Monday, September 27, 2010

Another Look At Community

Good evening to you all, dear brothers and sisters in the living faith of Jesus Christ our Lord. I write to you on the eve of our Matriculation retreat. Classes will be suspended this week in order to spend time in silent retreat and corporate worship. Our retreat leader is Fr. Patrick Reardon, an Eastern priest from Chicago; he also is the senior editor of Touchstone Magazine, which is well worth reading.

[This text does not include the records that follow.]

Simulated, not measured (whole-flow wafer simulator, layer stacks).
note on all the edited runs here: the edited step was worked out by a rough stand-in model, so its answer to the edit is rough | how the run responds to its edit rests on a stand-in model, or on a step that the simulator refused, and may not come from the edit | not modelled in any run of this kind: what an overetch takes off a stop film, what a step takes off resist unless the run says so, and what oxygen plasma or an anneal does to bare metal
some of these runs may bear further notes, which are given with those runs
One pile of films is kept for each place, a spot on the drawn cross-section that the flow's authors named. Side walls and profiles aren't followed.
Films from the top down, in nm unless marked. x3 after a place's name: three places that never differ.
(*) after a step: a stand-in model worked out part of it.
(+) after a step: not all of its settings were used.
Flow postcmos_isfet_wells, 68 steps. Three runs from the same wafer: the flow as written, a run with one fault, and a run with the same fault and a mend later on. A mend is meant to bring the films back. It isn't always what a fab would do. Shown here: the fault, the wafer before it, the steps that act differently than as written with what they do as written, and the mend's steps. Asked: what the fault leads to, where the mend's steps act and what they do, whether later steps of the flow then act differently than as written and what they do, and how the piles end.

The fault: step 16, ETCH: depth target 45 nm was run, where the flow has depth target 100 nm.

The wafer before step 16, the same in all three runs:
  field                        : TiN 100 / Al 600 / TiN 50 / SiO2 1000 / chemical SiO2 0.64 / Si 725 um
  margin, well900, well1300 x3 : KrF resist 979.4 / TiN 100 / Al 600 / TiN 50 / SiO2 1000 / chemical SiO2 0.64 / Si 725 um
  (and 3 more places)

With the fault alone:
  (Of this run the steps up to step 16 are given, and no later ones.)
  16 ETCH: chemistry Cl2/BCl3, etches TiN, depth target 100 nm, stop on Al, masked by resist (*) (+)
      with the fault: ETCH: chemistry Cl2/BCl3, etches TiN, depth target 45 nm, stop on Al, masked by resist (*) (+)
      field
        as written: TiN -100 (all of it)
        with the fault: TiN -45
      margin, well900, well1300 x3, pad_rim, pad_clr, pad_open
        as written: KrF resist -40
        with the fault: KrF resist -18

In light of this retreat, I'm once again pondering true Christian community. I say 'true' community because most of what passes as community is actually quite insular. And this, dear ones, is not the way in which the gospel calls us. Love expands. Love never contracts! Case in point: before we moved to Nashotah House we lived in an affluent 'community' where we only knew a handful of our neighbours. We drove in and out as if there were no other souls on the block, implying that our neighbours were somehow less important than us, less human. I know we're not alone; this is in fact the way most people live. And this is not good. Actually, this is deplorable.

I don't point this out to say we're somehow more holy now that we're part of an intentional community of faith, nor do I mean to chastise my dear friends who live ten yards from someone whom they've never had the pleasure of meeting. And I certainly am not extolling the virtues of Christian community to say that we, by our own power no less, can cure every conceivable ill on the planet by pretending to love our neighbour. That's just plain silliness and pride writ large. Loving thy neighbour comes only from casting our gaze on the true fount of all love, the one who loved us first - Jesus Christ our Lord. From Him springs forth love of neighbour.


What I am saying, however, is that Jesus Christ, by virtue of the Incarnation, entered into a community, and through much of His life and teaching showed us what the community of heaven resembles. A word of caution is in order here, a caveat lector, we might say. Usually at this point one of two things happen in theology: first, revisionists like to use this fact to claim that because Jesus ate and drank with sinners that anything goes for the sake of community. I say no to the poppycock, and I ask you to say so, too! Secondly, they say, because Jesus spent so much time exposing his society's insular nature, that we can fix it all, especially the environment. Again, this is just plain silly.

Here's what I am saying: Christian community and its ultimate fulfillment, heaven, is not a four bedroom house with a three car garage, a plasma TV, an American Express with a high limit, and a trophy spouse, though I'm fond of most if not all of these silly matters. Moreover, Christian community is certainly not a shot in the dark at establishing some kind of modern utopia. Actually, the opposite is true.

Christian community, by the world's standards, is a complete train wreck. True Christian community, taking its cue from our Lord, is more concerned with the messy stuff, and it's wonderfully messy. Don't think for a second it's about Jungian self-actualization. It's about brutal honesty of a pilgrim people living in the tension of the now and not yet of Christ's return in glory.


Namely, Christ is after the heart - whether it's hurting, joyful, weeping, angry or glad. Christian community is not about smiling and agreeing; it's about honestly recognizing one another's differences and pressing forward together for the sake of building up God's kingdom here and now. Christian community is not primarily about eradicating poverty and starvation, though these are certainly crucial to its vitality. Rather, Christian community is focused on making sure extreme poverty and starvation never happen in the first place by focusing on Jesus Christ, who for our sake became poor, even to the point of death on that cursed tree. Christian community is that place where we, as St. Paul would have it, work out our salvation together.

So I hope you see that community is paradoxical. It's not about us, nor is it even about fixing everything. No, true Christian community is all about Jesus Christ, the one in whom we have community with one another and all the Saints.

And I offer this tonight not as a set of tracts or platitudes; rather, it is my fervent prayer that we all just take a step back and ponder these things. Ponder what is means to be given the gift of others. Ponder what it means to be given friends, family, neighbours, and communities in which can grow and change. Ponder what God is doing in our lives right this moment. Let us open ourselves to the emancipation that comes from being with Jesus, not in a closet alone, but with others.

So how can I bring this around and give you something to sweeten your joie de vivre? How about this: pray tonight that God would reveal to you how He wants us to dwell where He's put us. Ask Him to bless our vocations, our families, and our friends. Go ahead, ask Him to show us what community is all about.

I dare say this is the one post that requires no recipe attached! Christian community with all its scars and flaws is true joyous living in a nutshell - it's a recipe for glorious disaster!